In an effort not to let my programming skills get too rusty, I decided to write a thing that validates and parses ISBNs, extracting the publisher information and other things that are supposed to be in ISBNs. This turned out to be annoyingly non-trivial, so instead I’m just going to write about the numbers themselves.
As you probably know, ISBNs are a book numbering scheme standardised by ISO in 1970 (as ISO 2108), based on an earlier 9-digit scheme (SBN) used in the UK. It had ten digits until recently (January 2007), when it was expanded to 13. I assumed the expansion was because they were running out of numbers (which they were), but I also noticed every 13-digit ISBN started with 978, which was odd.

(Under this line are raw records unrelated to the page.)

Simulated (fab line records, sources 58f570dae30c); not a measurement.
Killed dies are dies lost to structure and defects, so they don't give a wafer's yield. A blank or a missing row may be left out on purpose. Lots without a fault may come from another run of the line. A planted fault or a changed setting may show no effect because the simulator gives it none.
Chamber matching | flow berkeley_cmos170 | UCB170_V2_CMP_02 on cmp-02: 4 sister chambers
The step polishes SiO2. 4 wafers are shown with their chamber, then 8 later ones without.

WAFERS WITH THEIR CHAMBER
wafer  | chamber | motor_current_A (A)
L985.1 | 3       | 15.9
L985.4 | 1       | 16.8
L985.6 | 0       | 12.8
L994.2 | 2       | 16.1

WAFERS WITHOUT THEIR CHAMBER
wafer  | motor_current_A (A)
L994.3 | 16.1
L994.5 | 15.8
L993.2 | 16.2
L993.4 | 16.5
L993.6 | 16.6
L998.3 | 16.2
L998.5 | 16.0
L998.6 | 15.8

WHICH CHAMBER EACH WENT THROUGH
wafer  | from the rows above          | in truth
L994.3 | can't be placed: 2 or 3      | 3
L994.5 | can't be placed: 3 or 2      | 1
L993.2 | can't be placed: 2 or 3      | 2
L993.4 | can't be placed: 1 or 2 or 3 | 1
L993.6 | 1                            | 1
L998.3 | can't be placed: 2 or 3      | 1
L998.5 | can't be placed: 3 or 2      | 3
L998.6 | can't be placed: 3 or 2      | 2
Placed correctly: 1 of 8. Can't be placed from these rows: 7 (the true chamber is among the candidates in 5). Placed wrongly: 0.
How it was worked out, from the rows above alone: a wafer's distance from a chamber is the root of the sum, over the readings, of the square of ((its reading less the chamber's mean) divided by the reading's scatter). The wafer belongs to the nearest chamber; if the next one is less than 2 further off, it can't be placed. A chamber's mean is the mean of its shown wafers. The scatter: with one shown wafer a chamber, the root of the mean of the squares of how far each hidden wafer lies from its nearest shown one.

Old ten-digit ISBNs consist of a group identifier, which mostly identifies the language the work is in and is of variable length (it’s a prefix code,0 to avoid ambiguity; the 9-digit SBNs ISBN is based on didn’t have a group identifier, but prepending a 0 to them (one of the codes for English-language works) turns them into valid ISBNs), followed by a publisher code (again of variable length), followed by an item identifier, followed by a single check digit, used to make sure the other numbers were entered properly.1
New thirteen-digit ISBNs are basically the same thing with 978 prepended, and the check digit is calculated differently.
So hey, this doesn’t expand the number space. What’s the deal?
The deal turns out to be EAN, or European Article Numbers.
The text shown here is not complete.